Robin Carnahan says a photo ID requirement will disenfranchise thousands of voters
If there is but one issue Secretary of State Robin Carnahan
would like to take off the table and wish into the cornfield, it is the requirement that voters show photo identification
before they are allowed to cast a ballot.
When the U.S. Supreme Court
last year upheld a tough Indiana law that mandates government-issued ID's, cries rang out that the decision could keep minorities, poor people and other traditional Democratic supporters from voting.
Now, with the prospect of a razor-tight U.S. Senate race
looming on the political horizon between Carnahan and (most likely) Congressman Roy Blunt
, the state's top elections official has no use for a proposed state constitutional amendment
to require voters to present a state-sanctioned photo ID.
"This proposal," Carnahan said earlier this week, "would make it difficult or impossible for thousands of eligible Missourians to cast a ballot."
In fact, Carnahan's office says there are 230,000 voters -- nearly half of them residing in the Democratic strongholds of St. Louis City, St. Louis County and Kansas City
-- who might not be able to vote because they lack the proper ID.

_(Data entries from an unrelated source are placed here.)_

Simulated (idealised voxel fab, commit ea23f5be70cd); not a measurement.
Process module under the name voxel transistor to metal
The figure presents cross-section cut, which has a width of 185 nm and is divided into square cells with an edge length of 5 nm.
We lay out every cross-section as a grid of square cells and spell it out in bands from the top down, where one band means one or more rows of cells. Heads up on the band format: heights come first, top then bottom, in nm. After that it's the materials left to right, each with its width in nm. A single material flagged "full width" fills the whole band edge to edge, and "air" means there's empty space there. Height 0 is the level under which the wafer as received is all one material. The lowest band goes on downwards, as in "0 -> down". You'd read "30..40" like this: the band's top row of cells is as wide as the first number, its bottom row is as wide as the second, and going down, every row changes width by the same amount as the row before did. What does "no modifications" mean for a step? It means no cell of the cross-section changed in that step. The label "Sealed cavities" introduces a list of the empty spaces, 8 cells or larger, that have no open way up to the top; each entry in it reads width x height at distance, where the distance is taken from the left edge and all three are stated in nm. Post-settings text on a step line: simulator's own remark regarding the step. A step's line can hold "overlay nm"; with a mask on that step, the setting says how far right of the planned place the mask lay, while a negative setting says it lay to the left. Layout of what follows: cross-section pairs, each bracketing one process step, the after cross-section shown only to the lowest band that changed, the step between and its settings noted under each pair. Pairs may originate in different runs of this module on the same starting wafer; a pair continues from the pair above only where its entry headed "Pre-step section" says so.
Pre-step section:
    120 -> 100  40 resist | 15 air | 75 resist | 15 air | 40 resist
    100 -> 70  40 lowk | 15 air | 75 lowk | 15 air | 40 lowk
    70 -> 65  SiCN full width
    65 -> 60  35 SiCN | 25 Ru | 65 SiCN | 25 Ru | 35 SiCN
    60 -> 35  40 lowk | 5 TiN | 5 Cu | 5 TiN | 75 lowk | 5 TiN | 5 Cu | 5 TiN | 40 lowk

Carnahan does acknowledge that the proposed amendment would provide "free" government-issued photo ID
, but says the underlying documents (proof of identity, proof of residency, and so on) can be expensive and difficult to obtain.
This political hot potato is nothing new. In 2006, a version of the photo ID bill was passed in the state legislature. This triggered a class-action suit and the law was overturned by the Missouri Supreme Court
two months before the 2006 election.